For a while I felt purposeless. My entire life I’d been told that there was only one true way to reach my potential, to serve my purpose, to make something of myself. Life without a grand, unifying purpose is a large wasteland of lost opportunities, depression, and aimlessness. Life becomes random, disintegrated, and disconnected. I had to rethink the path to my goal in order to survive, in order to avoid slipping back into the decay that almost made me take my life years before. Suddenly, as I saw a new way, the world opened up like never before. I started with the idea of just doing one thing each day to make my life, my situation, and my relationships better. I didn’t try to tackle everything at once. I planned to just make some small bit of progress every day, no matter what.

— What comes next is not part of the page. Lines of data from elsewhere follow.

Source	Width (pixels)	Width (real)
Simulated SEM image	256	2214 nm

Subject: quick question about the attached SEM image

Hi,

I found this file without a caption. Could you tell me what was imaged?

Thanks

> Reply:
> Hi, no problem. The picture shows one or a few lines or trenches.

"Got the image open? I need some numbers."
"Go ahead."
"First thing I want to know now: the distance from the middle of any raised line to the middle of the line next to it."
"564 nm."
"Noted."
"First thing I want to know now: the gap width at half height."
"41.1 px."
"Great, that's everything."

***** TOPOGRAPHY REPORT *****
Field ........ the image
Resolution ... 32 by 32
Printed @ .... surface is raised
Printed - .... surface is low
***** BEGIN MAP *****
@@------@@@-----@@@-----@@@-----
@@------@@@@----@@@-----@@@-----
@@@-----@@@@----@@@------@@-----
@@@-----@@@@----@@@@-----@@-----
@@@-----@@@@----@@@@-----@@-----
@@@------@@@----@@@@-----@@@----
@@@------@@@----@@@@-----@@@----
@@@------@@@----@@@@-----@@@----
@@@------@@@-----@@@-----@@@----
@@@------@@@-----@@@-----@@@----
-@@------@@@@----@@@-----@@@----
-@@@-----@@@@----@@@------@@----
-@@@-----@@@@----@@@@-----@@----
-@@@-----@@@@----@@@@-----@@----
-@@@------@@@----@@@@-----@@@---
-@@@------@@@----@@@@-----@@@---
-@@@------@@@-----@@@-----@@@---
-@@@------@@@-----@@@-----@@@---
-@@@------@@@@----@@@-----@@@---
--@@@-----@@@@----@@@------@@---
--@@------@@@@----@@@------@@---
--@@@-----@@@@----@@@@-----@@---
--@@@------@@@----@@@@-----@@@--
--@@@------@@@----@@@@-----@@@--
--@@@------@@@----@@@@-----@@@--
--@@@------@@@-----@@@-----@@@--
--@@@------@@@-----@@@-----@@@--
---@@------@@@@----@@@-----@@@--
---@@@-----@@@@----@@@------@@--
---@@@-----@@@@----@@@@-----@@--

This naturally snowballed. Weirdly enough, life began improving in all ways. I rediscovered some cherished friends, I learned that I could be a better parent than I’d ever thought possible, and I looked at my books in a new light. I felt differently; even when the situation was bleak I actually had hope that things would get better. This was an extreme occurrence for me; I literally cannot ever remember feeling hopeful in my youth. I began to feel more alive than I thought possible. Each day I started waking up happy and excited (except if it was early morning, then I was just angry) and going to sleep each night planning my next day. My lucid dreams became more realistic and eventually reached a point where I would start dreaming about what I needed to do the next day.

I am still not where I want to be, but the point is that I am headed there! I am closer than ever and that brings with it such joy and peace. My purpose is clear and I plan my path every day. My own change sparked a chain reaction through my friends and family. Some went away because they had yet to figure out their own purpose yet those who appeared and stayed have started shooting for the sky. Every day I help a friend or a stranger , every day I work I’m my stories, I talk to my child, and I look forward to starting the whole process over again the next day.